ENDGAME OF AN ERA
AVENGERS: ENDGAME (12A)
DEATH is seldom a final farewell in the hallowed realms inhabited by spandex-clad superheroes. Superman, Batman, Spider-Man and Thor have all regenerated on the pages of well-thumbed comics. So gobs should not be smacked if the 22nd film in the Marvel Comics cinematic universe chooses to resurrect some of the brave souls, who were reduced to ashes at the end of Avengers: Infinity War when villain Thanos ( Josh Brolin) exterminated half of all living organisms with a snap of his digitally-rendered fingers.
“Part of the journey is the end,” posits one figure in Avengers: Endgame, sombrely reflecting on everything they have lost.

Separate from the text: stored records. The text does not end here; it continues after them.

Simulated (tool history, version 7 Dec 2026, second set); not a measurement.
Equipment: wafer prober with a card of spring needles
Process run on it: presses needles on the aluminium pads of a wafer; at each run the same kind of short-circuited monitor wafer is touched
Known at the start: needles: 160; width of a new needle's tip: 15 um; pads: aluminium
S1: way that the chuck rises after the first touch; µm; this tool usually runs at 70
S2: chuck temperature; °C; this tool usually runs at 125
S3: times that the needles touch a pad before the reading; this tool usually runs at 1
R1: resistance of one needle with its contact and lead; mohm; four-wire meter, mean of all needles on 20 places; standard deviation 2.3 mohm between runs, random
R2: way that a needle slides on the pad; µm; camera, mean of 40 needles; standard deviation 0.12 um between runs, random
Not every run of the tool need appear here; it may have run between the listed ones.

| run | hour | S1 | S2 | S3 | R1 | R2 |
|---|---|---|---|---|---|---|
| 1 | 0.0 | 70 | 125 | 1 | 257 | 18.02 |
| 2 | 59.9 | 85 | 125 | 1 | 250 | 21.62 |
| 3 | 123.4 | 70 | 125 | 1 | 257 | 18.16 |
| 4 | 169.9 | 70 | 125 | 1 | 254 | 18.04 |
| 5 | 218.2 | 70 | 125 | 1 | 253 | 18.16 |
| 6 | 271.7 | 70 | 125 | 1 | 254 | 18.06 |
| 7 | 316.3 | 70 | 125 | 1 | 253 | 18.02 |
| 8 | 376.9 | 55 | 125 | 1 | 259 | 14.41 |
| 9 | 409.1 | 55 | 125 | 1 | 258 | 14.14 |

Screenwriters Christopher Markus and Stephen McFeely confidently surf the ripple effect of Thanos’ radical approach to population control. The script’s reach occasionally exceeds its grasp and there’s a
★★★★ ★
disappointing inevitability to some of the whirring cogs and gears of a slickly engineered plot that leans heavily on familiar sci-fi paradoxes.
However, when planets align and pure emotion wells in the actors’ eyes, there’s no denying the primal power of pivotal scenes of self-sacrifice and redemption. As one hero says, “Everybody wants a happy ending but it doesn’t always work that way.”
It’s a full-blooded odyssey of redemption that bristles with bold ambition and the studio’s trademark irreverent humour, like when Black Widow (Scarlett Johansson) calmly accepts one preposterous course.
“I get emails from a raccoon so nothing sounds crazy anymore,” she deadpans. Thanos has devastated the third rock from the sun, sounding a death knell for billions. Before his demise, Nick Fury (Samuel L Jackson) issued a distress call to Captain Marvel (Brie Larson) and she arrives on Earth to mourn her fallen mentor.
Her formidable abilities may tip the balance of power back in favour of grief-stricken survivors including Iron Man (Robert Downey Jr), Captain America (Chris Evans), Thor (Chris Hemsworth), Hulk (Mark Ruffalo), Hawkeye (Jeremy Renner), Ant-Man (Paul Rudd) and Nebula (Karen Gillan).
However, hope and despair are inextricably bound together. Where one ventures, the other must follow.
Mythologies unravel and hundreds of special effects artists flex their muscles to deliver a bombastic feast for the senses.